Assembly agrees on 6-percent budget cut

FRANKFORT — A budget cutting higher education’s budget 6 percent passed both the House and Senate yesterday, moving the state’s $19 billion budget one step closer to completion.

The budget cut higher education funding by 3 percent on top of a 3 percent cut enacted by Gov. Steve Beshear for the fiscal year ending in July. It first passed the Senate in a 35-3 vote and passed the House in a 74-21 vote.

Unlike the one passed by the House nearly three weeks ago, this budget contained no increases in the cigarette or gas taxes. Instead of tax hikes, the state would attempt to fill a $900 million shortfall by taking more from the state lottery revenues each year, restructuring the state’s debt and not replacing about 3,400 state workers after they retire this year.

Sen. Ernesto Scorsone, one of the three senators who voted against the bill, said the budget that passed last night neglects vital state services including education and human services.

“All across Kentucky, students are studying for exams and writing term papers, work products that show knowledge,” said Scorsone, D-Lexington. “Madam President, I would submit that if this were presented as a school project it would be graded incomplete.”

Sen. Julie Denton, R-Louisville, responded to Scorsone by saying the budget needed to be passed that night to avoid an extended debate that would go into a special session.

“The difference is a teacher sending home a schoolchild with an extension. He can go home and play and finish the assignment,” Denton said. “In the General Assembly, if we don’t do our job, the taxpayers have to pay an absurd amount of money to do it again.”

Sen. Ed Worley, D-Richmond, responded to Scorsone by saying the budget reflects a national budget problem and said senators need to put planned cuts into perspective.

“I want you to realize the universities faced an absolutely terrible, catastrophic budget that the governor had to, not wanted to, had to pass,” Worley said, referring to Beshear’s proposed 12 percent cut to higher education he recommended earlier this year.

Introducing the budget to the House after the Senate approved the bill, Rep. Robin Webb, D-Grayson, held up a document highlighting the differences between the House and Senate budgets. The result of days of work, she said, has good things in it.

“Perfect it’s not, but it is a budget to carry us into the next biennium. And it was created sometimes with tears and sometimes in near anger. It was not an easy process,” Webb said.

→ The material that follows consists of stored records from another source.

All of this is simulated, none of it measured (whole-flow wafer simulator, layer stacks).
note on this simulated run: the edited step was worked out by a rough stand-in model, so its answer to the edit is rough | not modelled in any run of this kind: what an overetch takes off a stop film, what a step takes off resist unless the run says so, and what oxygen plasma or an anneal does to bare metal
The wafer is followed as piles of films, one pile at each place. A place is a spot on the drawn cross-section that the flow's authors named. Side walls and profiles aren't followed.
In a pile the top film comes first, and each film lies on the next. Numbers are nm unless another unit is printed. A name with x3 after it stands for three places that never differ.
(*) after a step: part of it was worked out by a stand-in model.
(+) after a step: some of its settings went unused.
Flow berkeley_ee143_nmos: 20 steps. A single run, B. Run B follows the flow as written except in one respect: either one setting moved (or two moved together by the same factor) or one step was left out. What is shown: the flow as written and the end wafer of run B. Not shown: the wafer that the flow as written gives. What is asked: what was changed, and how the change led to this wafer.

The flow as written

The House debated the merits of the budget until 11:15 p.m. In that time, as during Senate debate, several lawmakers expressed concern that the budget put a burden on public processes like Kentucky’s judicial branch and higher education. However, the budget still had a solid majority voting in favor of the budget.

The budget approved by the House and Senate will now go to the governor, who may veto all or part of the budget by April 14. Then, both the House and the Senate must separately approve the final budget before the April 15 deadline set by Kentucky law.